The Amazon Rainforest, home to the largest number of animal species in the world, covering vast areas in Peru, Brazil, Colombia, Venezuela and Bolivia. The Amazon is home to communities of indigenous families, who have lived in the Amazon for thousands of years, making the most of what they have.
My trip to the Amazon was a revealing one. Coming from England, where we have a defined lower class, middle and upper class, to visiting third world countries. Third world countries such as Brazil, Colombia and Peru have mainly two classes, the lower class and upper class, with a divide present in-between. Making it eye opening to see how communities live in the Amazon.
I visited a Colombian community called Valencia, which is home to 20 families. They live happily and are content with their lives; they play football, talk to each other and grow their own fruits, crops and plants. These families survive with no running water, windows or electricity. The Colombian Government had supplied the community with big buckets to catch rain water and plates and cups among other necessities. Many of the families in the communities had gas generators to give them electricity periodically and the family I stayed with had a television (I had never thought about a television being used to gain knowledge, and find out things about different places, until that point).
I never knew that people lived in this way, it was eye opening. It was amazing to discover how people live in different places and how much people live without and what we don’t need. It was interesting to see how easily people have adapted to their surroundings and it made me realise how lucky I have been to have travelled as much of the world as I have done. Some people have never ventured out of their communities and it’s a completely different world in the rainforest, but one without which we wouldn’t have some of the things we take for granted.

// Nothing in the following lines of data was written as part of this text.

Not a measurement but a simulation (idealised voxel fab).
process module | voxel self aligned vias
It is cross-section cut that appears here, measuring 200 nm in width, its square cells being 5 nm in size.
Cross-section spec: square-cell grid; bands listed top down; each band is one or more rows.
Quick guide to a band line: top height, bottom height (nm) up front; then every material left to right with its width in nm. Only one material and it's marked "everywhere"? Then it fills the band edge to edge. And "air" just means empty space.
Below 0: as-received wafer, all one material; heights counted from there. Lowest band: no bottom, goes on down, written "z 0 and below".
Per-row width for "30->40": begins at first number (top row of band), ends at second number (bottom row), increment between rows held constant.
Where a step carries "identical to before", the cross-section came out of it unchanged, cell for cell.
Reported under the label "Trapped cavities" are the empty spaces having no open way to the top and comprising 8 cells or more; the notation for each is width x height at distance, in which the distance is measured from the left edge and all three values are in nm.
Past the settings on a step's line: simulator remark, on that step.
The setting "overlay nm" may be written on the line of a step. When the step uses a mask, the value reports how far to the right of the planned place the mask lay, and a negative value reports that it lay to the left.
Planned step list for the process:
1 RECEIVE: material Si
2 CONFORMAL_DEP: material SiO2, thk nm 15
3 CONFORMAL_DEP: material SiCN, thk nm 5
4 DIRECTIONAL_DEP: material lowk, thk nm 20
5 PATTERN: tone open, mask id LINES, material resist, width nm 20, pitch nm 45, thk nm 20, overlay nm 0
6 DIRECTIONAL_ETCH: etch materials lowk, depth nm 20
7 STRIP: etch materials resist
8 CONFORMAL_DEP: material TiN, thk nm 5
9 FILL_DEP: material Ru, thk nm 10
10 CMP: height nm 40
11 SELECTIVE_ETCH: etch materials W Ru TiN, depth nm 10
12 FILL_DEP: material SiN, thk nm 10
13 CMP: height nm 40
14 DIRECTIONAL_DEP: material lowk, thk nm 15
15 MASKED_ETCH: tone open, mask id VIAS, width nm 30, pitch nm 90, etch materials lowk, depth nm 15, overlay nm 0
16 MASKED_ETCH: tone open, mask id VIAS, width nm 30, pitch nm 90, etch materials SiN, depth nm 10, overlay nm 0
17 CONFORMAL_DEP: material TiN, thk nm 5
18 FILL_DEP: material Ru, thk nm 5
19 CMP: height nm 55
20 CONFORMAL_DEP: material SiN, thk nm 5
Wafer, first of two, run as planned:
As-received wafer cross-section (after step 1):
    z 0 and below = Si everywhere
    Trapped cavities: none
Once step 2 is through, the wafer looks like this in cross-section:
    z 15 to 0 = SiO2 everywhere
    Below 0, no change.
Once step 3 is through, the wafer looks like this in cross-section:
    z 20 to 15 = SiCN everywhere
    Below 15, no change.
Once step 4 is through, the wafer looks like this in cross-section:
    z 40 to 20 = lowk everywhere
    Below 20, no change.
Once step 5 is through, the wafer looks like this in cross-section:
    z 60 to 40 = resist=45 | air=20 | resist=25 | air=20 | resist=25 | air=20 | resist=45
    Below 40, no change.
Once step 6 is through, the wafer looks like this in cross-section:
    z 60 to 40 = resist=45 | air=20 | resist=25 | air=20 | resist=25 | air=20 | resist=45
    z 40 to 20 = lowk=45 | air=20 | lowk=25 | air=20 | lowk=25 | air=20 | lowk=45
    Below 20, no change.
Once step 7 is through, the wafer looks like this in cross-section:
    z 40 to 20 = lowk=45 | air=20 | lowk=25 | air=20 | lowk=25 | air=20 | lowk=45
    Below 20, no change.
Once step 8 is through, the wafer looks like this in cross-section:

The Amazon is vast and covers large areas of Colombia, Brazil and Peru. On my flight back from Leticia to Bogota, we flew over the rainforest, we continued to fly over the rainforest for at least an hour of our 2 hour journey. Looking down out of the window I couldn’t help but wonder, what was down there, if I had visited communities by the river still living how they once did, how many more communities was there down there. The communities I visited were known and slightly developed due to the fact they established themselves on the Amazon River, if they had of chosen another river would they have ever been discovered?
How many more communities and people are out there living in Colombia, Brazil and Peru that have never seen the world, never know anything outside of where they live. Never met anyone outside of their communities, never known or seen things we take for granted. It’s crazy to wonder, everyone looks up at the same moon, but everyone lives and sees things differently. The world is full of billions of people, each living life a little differently, each seeing things differently and thinking differently.
It’s something to think about, travelling has taught me to be grateful for the things I have and never take anything for granted, because there are people in the world who would give anything to have what you do.